Issue 72: Christian Friedel
“Hope is a thing with feathers.”
Emily Dickinson
THE EDITOR’S NOTE
I think eulogies are shit. How do you sum up a life in a few short paragraphs that portrays the role of that very person to everyone perched on the pews that terrible day? You can’t, I suppose, that’s the point of grief – it’s the lack of that wholeness of which that person brought to you. Yet, it’s at the eulogy, I think so anyway, that it begins, that steady minimising of a life once so full and expansive. First, it’s down to those few short paragraphs. Then a memory spoke over one too many at Christmas. Then, eventually, as those immediate relatives fall victim to their own minimising, a life becomes a few words. A name and a date. Then—
I visited Sylvia Plath’s grave a few months ago. A point of contention for a lot of people who’ve endeavoured over the years to scrape away the engraved ‘Hughes’ tacked onto the poet’s name on the stone. It was well-kept enough. Fans had littered the dirt with pens to homage her impact on their own writing, their own lives. Surrounding Plath’s grave though, in the large churchyard of Hepstonhall, were so many forgotten lives. Stones weather-faded. Knocked down and cracked under winds. 1900s. 1800s. 1700s. People who were loved, cherished, probably hated at some points too, and people who had eulogies spoken when they were laid to rest. Where are those words now? Plath had fame, infamy to some, and her own words are still out there to be shared with so many. But the others?

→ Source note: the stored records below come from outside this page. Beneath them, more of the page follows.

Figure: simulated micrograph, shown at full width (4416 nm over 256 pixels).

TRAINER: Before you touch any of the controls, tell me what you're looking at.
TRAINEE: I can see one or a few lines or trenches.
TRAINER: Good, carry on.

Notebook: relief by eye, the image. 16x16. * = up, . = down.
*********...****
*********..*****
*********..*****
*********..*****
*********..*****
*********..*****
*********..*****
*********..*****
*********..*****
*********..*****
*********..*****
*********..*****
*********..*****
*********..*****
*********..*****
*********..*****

This issue comes at a difficult time, both personally for myself and for the world at large. Bereavement is a terrible beast and loss is something that you never really stop feeling. I know I’m fortunate, even when the grief sometimes feels too much to bear, that my loss is only at 1. There are thousands, millions, across the world who are losing everyone they love each sunrise. For that reason, the theme of this issue is ‘Memory’. It’s legacy and it’s eulogies and honouring those who’ve gone by learning from what took them, and how we can prevent it happening again. But there is also a hope to it, an optimism, that I think we all need right now.